To Xonth's point, a good enchanter in a solid group could maintain a charmed pet and mes in EQ, it was dangerous yes, but the benefits of having a charmed mob's damage within the group far outweighed the risks. Especially at launch, charming in Unrest as either a Necromancer/Enchanter could seriously up the experience gain as charming a green con mob would easily outdamage any melee class. That benefit should come with serious risk/reward consequences though. A "skilled group" could gain experience quicker; whereas, a group who was not paying attention would have TRAIN TO ZONE!!!! I also liked EQ's mechanics in that if a mob was green/blue to the player you had much less chance for resists and a greater chance for the charm to last longer (although it still could break instantly).
Further on your point Xonth, I understand your reasoning and I could see the benefits of having a charm that lowers a mob's strength to X% but wouldn't randomly break especially in bad groups (or less than perfect formations such as a duo with no healer); however, the difficulty producing a charm like that would be scaling percentages to not create overpowered pets. I believe it would be much more of a hassle for developers and gameplay than a benefit to enchanters. Again, EQ as an example, if I charmed a Barbed bone skeleton in Unrest that could hit for 80ish, even at 50% damage it would be hitting for 40ish and with no risk of breaking charm, which would be majorly overpowered as no melee/pet class could come close to that type of damage until approxiately 15+ levels higher.
I realize I would want the enchanter charm mechanics to basically be EQ (cloned), but for things that work, I wouldn't want to reinvent the wheel. That does not mean though that Pantheon can't expand on other ideas to make Pantheon's enchanter unique though.
Agree with most of this, however I think that charm reducing a mob's damage by X is actually an important topic. The premise of this game is that mobs are going back to EQ style, where most mobs were too difficult to go toe to toe with at your level, and without emergent gameplay such as kiting or charm, were mostly un-soloable. Taking that into consideration, if Pantheon wants to have a difficult game such as Everquest, where mobs are no joke, then by proxy you must reduce the damage of the mob when you charm it. In Everquest a proficient charmer could deal 2x as much damage as a rogue, the next top DPS. This is broken and was a major problem with Everquest.
Hi do you want to join my group at sarnak fort?
Do you have an enchanter charming?
No..
Sorry nope.
This may not have always been the case but groups who had enchanters charming could level effectively twice as fast as ones who didn't.
Granted this is a skill question, because managing that dps as an enchanter took a high amount of skill/gear, and I want there to be a big difference between a player of high skill and a player of moderate skill. But I think it was just too overpowered.

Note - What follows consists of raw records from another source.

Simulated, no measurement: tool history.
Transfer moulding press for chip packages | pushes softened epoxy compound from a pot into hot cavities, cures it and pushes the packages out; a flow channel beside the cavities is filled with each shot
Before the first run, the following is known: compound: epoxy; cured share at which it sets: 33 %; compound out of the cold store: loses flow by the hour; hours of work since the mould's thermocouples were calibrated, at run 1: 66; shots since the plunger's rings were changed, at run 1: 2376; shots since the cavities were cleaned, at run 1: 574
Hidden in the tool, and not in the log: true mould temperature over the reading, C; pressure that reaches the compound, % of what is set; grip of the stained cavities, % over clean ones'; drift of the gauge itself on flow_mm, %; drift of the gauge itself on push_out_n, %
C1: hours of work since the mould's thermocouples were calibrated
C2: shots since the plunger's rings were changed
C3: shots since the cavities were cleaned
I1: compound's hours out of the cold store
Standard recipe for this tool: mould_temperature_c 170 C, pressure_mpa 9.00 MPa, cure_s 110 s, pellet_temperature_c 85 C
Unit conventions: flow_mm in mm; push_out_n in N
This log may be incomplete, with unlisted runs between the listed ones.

Rallyd, I share your dream for an EQesque landscape where the mobs actually scare you and everyone can't be a hero. I don't disagree with your statement on Sarnak Fort. I'd like to propose a compromise between 'Enchanters can't be Sarnak whores' and 'Enchanters can outDPS rogues', and it's a real tall order for VR. I believe that if we have color based magic of a sufficient complexity, and Charm is an involved and complex enough skill, we could realize a dynamic where less than 10% of Enchanters are able to dominate in an environment like Sarnak Fort. As an Enchanter, if I quest enough to gain the knowledge in a particular discipline, if I climb the tall mountain of Charm proficiency, I can utilize skills that most Enchanters can't. This skill acquisition I envision isn't 'granted' by reaching a character level, or killing a boss in a dungeon. The skill is acquired and compounded over time.. like golf or marksmanship.
Let me say that the EQ 'chanter was brilliantly crafted.. but at the same time I think that some of the uniqueness and skill requirements of crowd control and charm were.. implemented by mistake, if you will. I don't think the developers anticipated how complex the class would become due to the methods that the Enchanters themselves came up with to take advantage of every minor dynamic. I'd like to see that same complexity and attention to detail in the PROTF Enchanter, but with expanded and deliberate forethought to allowing unique capabilities that exist only at the upper limit of what a person might be capable of (limited by timing and attention to detail). And I'll say it again, this is a very tall order.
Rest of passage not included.